Big DataLoader refactor: BOS-aligned dataloaders with epoch tracking for pre/mid-training

The new DataLoader ensures that every token sequence in train/val batches has a BOS token at the beginning. Therefore, no token streams start abruptly in the middle of a document, which could be confusing for the model. Note that this changes the loss scale because there are fewer confusing tokens in the train/val batches. The main downside is that we now waste about 35% of tokens due to cropping. This is ok because we have a lot of data. See dev/LOG.md entry for this change for a lot more information.

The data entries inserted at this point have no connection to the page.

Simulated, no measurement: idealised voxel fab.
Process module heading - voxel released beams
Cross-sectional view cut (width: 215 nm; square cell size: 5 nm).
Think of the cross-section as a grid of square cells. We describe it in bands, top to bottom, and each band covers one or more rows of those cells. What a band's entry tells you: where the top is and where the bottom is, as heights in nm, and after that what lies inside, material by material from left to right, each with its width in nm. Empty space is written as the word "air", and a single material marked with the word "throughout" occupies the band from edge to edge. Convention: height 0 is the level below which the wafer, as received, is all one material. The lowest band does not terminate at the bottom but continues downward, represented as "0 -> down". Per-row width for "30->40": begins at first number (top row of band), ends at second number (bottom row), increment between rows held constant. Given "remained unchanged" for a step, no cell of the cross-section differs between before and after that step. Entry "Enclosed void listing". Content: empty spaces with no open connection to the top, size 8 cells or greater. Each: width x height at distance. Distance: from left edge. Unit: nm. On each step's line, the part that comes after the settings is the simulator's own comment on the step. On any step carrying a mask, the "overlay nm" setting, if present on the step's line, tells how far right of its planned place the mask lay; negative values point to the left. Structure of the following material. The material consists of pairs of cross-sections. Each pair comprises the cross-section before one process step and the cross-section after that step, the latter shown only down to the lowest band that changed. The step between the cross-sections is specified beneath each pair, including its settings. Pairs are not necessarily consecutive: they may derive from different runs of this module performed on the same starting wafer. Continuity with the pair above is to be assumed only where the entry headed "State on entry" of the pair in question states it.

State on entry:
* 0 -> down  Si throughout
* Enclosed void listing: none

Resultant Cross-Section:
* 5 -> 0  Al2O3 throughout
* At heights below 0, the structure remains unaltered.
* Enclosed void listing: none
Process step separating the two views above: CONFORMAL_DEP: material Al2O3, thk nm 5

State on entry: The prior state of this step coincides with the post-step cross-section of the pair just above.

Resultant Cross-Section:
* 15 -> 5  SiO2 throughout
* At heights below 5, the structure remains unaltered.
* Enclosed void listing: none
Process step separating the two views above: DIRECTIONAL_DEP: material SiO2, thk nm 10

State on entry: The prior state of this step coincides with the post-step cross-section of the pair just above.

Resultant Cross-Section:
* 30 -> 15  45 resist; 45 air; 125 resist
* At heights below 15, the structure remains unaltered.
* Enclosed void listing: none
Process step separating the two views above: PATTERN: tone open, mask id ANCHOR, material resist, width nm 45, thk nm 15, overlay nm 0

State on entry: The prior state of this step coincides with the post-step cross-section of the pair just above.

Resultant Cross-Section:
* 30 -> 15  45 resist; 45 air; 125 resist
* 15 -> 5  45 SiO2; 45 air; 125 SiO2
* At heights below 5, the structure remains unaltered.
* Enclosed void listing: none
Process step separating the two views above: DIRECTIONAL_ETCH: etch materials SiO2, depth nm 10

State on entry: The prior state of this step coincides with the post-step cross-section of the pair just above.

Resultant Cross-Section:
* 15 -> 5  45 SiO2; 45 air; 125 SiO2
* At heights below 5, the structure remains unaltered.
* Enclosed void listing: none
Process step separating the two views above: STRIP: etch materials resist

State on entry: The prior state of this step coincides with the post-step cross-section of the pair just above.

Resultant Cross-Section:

2026-01-13 20:05:47 +00:00
parent 23985413aa
commit 43c29dd9d5
7 changed files with 330 additions and 106 deletions
@@ -55,8 +55,8 @@ python -m nanochat.report reset
 # each shard is ~100MB of text (compressed), so this is about ~800MB of data on disk
 python -m nanochat.dataset -n 8
 # Immediately also kick off downloading more shards in the background while tokenizer trains
-# See comment below for why 240 is the right number here
-python -m nanochat.dataset -n 240 &
+# See comment below for why 370 is the right number here
+python -m nanochat.dataset -n 370 &
 DATASET_DOWNLOAD_PID=$!
 # train the tokenizer with vocab size 2**16 = 65536 on ~2B characters of data
 python -m scripts.tok_train --max_chars=2000000000 --vocab_size=65536
@@ -70,7 +70,9 @@ python -m scripts.tok_eval
 # Chinchilla says #tokens = 20X #params, so we need 561e6 * 20 = 11.2B tokens.
 # Assume our tokenizer is 4.8 chars/token, this is 11.2B * 4.8 ~= 54B chars.
 # At 250M chars/shard, this is 54B / 250M ~= 216 shards needed for pretraining.
-# Round up to 240 for safety. At ~100MB/shard, this downloads ~24GB of data to disk.
+# Round up to 240 for safety. Also, the new DataLoader wastes about 35% of tokens to cropping
+# so 240 / (1 - 0.35) = 370 shards are needed.
+# At ~100MB/shard, this downloads ~37GB of data to disk.
 # (The total number of shards available in the entire dataset is 1822.)
 echo "Waiting for dataset download to complete..."
 wait $DATASET_DOWNLOAD_PID